When my program tries to stat()
a file containing specific UTF-8 characters, the stat()
function returns an error. For example, I can open the file /tmp/surgateDlpMgQure/Özkul Gazete
with vi, but passing this same file to stat()
generates an error. System locale settings are:
LANG=en_US.UTF-8
LC_CTYPE="en_US.UTF-8"
LC_COLLATE=C
LC_TIME="en_US.UTF-8"
LC_NUMERIC="en_US.UTF-8"
LC_MONETARY="en_US.UTF-8"
LC_MESSAGES="en_US.UTF-8"
LC_ALL=
Should I do something in order for stat()

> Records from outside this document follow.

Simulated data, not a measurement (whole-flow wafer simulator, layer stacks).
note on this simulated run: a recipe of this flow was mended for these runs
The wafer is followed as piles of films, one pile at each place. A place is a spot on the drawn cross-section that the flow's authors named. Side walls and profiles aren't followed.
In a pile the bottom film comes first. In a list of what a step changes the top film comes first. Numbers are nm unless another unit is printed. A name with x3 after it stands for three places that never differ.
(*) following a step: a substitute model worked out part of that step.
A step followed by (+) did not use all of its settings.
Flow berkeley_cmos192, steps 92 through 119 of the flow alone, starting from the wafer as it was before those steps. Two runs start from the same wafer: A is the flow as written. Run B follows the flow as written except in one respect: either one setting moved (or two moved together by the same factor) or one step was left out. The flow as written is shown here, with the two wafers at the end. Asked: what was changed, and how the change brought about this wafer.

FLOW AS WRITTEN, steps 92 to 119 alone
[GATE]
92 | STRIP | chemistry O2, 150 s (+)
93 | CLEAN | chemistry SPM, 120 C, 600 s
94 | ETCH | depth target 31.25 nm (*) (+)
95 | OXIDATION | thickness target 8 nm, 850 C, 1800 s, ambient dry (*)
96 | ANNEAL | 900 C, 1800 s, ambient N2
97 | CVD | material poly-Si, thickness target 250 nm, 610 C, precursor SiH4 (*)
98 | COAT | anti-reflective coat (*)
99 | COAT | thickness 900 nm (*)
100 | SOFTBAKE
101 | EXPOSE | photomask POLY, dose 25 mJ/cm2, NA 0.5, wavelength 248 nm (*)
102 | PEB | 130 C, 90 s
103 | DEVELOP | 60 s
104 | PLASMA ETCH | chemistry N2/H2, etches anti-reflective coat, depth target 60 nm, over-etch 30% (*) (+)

to understand the UTF-8 characters?
Here is the code:
int main ()
{
struct stat s;
if (stat("/tmp/surgateDlpMgQure/Özkul Gazete", &s) == -1)
perror("stat");
switch (s.st_mode & S_IFMT) {
case S_IFBLK: printf("block device\n"); break;
case S_IFCHR: printf("character device\n"); break;
case S_IFDIR: printf("directory\n"); break;
case S_IFIFO: printf("FIFO/pipe\n"); break;
case S_IFLNK: printf("symlink\n"); break;
case S_IFREG: printf("regular file\n"); break;
case S_IFSOCK: printf("socket\n"); break;
default: printf("unknown?\n"); break;
}
return 0;
}
The problem is probably that the encoding of the file name isn't the
same as the encoding you're using internally in your program. The key
questions here are who created the file (and gave it this name), and
where the string in your code comes from. Most of Unix is agnostic with
regards to the encoding, as long as a few special characters, like
'/'
, have the expected encoding. Thus, independently of your
current locale, a file name can be in Latin-1, Latin-5 (just guessing,
but the name looks Turkish) or UTF-8. Practically nothing in Unix cares,
but you have to ensure that in your program, you use the same encoding
as was used to create the file, or the names won't match. (In practice,
I've found the simplest policy to be to limit the characters in a
filename to a very small set: the ASCII alphanumeric characters, digits,
'_'
and possibly '-'
.)
If you're not sure about the actual encoding of the filename on disk,
you can use ls | od -t x1 -tc
to find out the actual value of the
bytes in it. If your Ö
is 0xD6, then the encoding is either Latin-1
or Latin-5 (and it probably won't make much difference which), and
you'll have to ensure that the filename you pass stat
(or open
, or
any other functions which take a filename) is encoded in one of these
encodings. If instead you have the two byte sequence 0xC3, 0x96, then
the filename is UTF-8.
If you do want to support characters outside of the ASCII subset, then
I'd strongly recommend that you ensure that all filenames are encoded
in UTF-8. Supposing that you can—the encoding will be decided by
the program creating the file, and if it's not your program (or if
you're receiving the file from another system), you may not be able to
do anything about it. In the worst case scenario, you may even have to
use opendir
and readdir
with some sort of matching algorithm to find
the actual filename (in whatever the encoding), and use it.